In a small, smoky kitchen in rural Malawi, 12-year-old Rabecca tends to a pot of beans bubbling over a wood-fired stove. Her mother coughs in the corner, another morning of inhaling thick black smoke. For millions of African families, this scene isn’t unusual. It’s daily life.
But a new report from the International Energy Agency (IEA) is asking a provocative question: What if we could flip the script? What if African kitchens, like Rabecca’s, became spaces of health, dignity, and opportunity?
The answer? It might just lie in a fuel that’s already here—LPG (liquefied petroleum gas).

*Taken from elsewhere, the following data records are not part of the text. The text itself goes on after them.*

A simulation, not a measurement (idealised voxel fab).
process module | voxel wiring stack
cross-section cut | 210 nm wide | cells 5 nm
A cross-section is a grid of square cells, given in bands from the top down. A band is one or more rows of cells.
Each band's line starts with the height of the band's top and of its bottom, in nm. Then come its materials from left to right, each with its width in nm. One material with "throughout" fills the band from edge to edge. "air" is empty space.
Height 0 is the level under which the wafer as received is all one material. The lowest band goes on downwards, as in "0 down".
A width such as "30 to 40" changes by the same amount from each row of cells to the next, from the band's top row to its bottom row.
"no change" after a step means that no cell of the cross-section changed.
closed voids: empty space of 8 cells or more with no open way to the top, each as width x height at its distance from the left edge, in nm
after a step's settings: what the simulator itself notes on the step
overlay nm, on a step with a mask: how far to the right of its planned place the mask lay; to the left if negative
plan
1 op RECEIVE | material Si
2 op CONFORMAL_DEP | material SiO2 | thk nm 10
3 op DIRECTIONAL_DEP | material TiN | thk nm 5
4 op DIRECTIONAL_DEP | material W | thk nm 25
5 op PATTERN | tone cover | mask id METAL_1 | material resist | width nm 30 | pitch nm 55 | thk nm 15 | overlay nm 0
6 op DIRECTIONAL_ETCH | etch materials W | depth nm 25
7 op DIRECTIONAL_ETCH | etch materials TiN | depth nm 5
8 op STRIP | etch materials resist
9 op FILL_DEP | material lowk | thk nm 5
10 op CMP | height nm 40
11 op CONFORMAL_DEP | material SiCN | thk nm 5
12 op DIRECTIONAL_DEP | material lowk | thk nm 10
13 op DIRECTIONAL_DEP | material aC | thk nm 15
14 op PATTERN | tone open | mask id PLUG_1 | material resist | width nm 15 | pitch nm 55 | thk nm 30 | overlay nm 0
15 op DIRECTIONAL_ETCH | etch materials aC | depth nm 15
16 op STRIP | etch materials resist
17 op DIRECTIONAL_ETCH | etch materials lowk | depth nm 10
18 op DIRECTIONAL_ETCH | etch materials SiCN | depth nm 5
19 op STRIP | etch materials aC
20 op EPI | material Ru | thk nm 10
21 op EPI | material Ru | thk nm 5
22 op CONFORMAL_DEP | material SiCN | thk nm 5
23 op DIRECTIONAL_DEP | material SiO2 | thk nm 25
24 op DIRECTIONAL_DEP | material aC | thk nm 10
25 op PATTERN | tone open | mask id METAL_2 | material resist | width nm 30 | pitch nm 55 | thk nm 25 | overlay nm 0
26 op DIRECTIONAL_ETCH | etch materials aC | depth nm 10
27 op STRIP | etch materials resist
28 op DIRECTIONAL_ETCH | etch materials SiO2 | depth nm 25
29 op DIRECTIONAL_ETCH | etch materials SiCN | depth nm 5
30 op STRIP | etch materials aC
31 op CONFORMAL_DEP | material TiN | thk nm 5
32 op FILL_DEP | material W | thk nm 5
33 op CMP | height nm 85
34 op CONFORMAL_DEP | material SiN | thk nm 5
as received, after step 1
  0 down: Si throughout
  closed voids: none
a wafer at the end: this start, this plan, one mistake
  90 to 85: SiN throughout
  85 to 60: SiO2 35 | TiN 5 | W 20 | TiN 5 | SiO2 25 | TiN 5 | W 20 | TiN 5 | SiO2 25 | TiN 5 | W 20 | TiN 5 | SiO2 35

The Real Emergency Isn't the Flames. It's the Smoke
According to the IEA, over 900 million people in sub-Saharan Africa still cook with wood, charcoal, or waste. These traditional fuels, though cheap, are deadly. Every year, indoor air pollution claims more African lives than malaria, and the burden falls hardest on women and girls like Rabecca.
“Clean cooking isn’t a luxury,” the report argues, “it’s a frontline climate, health, and gender issue.”
The Clean Solution Hiding in Plain Sight
The IEA calls LPG the most viable solution in the short term. Why? It’s already widely available, quick to scale, and doesn't require big behavior changes. Countries like Ghana and Kenya are showing what’s possible with strong political commitment.
What’s more startling is this: solving clean cooking for the entire continent would cost just $37 billion by 2040. That’s less than 1% of what the world spends annually on fossil fuels.
So Why Aren’t We There Yet?
IEA’s report doesn’t shy away from the hard truths:
- LPG infrastructure is weak: Many African countries still import their gas and lack the cylinders, storage, and safe distribution to make it accessible.
- Clean cooking strategies are underfunded: Only ⅓ of African nations have funded policies in place.
- High upfront costs deter households, even where fuel is available.
As the IEA bluntly puts it, “Without bold action, clean cooking access in Africa won’t improve by 2030—it will get worse.”
The Game Plan
But change is possible and already happening. In Nigeria, smart financing models like “Pay-As-You-Cook” are helping low-income households adopt LPG stoves without breaking the bank. In Kenya, local businesses are stepping up as mini-distributors, connecting urban slums and remote villages to clean fuel.
At the recent Clean Cooking Summit by AFDB, world leaders pledged over $2.2 billion toward this cause. And as South Africa prepares to take over the G20 presidency, the issue is gaining diplomatic momentum.
“It’s Not Just About Cooking. It’s About Power.”
Clean cooking is more than fire and fuel; it’s about who controls time, health, and opportunity.
Imagine what could happen if girls like Rabecca didn’t have to gather firewood for hours each day. If mothers didn’t have to choose between dinner and their lungs. If cooking wasn’t a cause of death.
It’s about energy justice. About giving every African household—rural or urban—a seat at the modern energy table.
What Comes Next?
The IEA outlines a three-part recipe for clean cooking success:
- Infrastructure Investment: Build local storage, cylinders, and safe delivery systems
- Policy & Subsidies: Fund national plans and make stoves affordable
- Entrepreneurial Energy: Empower African innovators to drive homegrown solutions
Rabecca Deserves More Than Smoke
Back in that Malawian kitchen, Rabecca lifts the lid off the pot and steps back, coughing.
She doesn’t know about policy frameworks or infrastructure bottlenecks. But she knows what she breathes. What she sees. What hurts.
And she deserves better.
So does every African child. So does every mother. The fire is already burning—now we need to make it clean.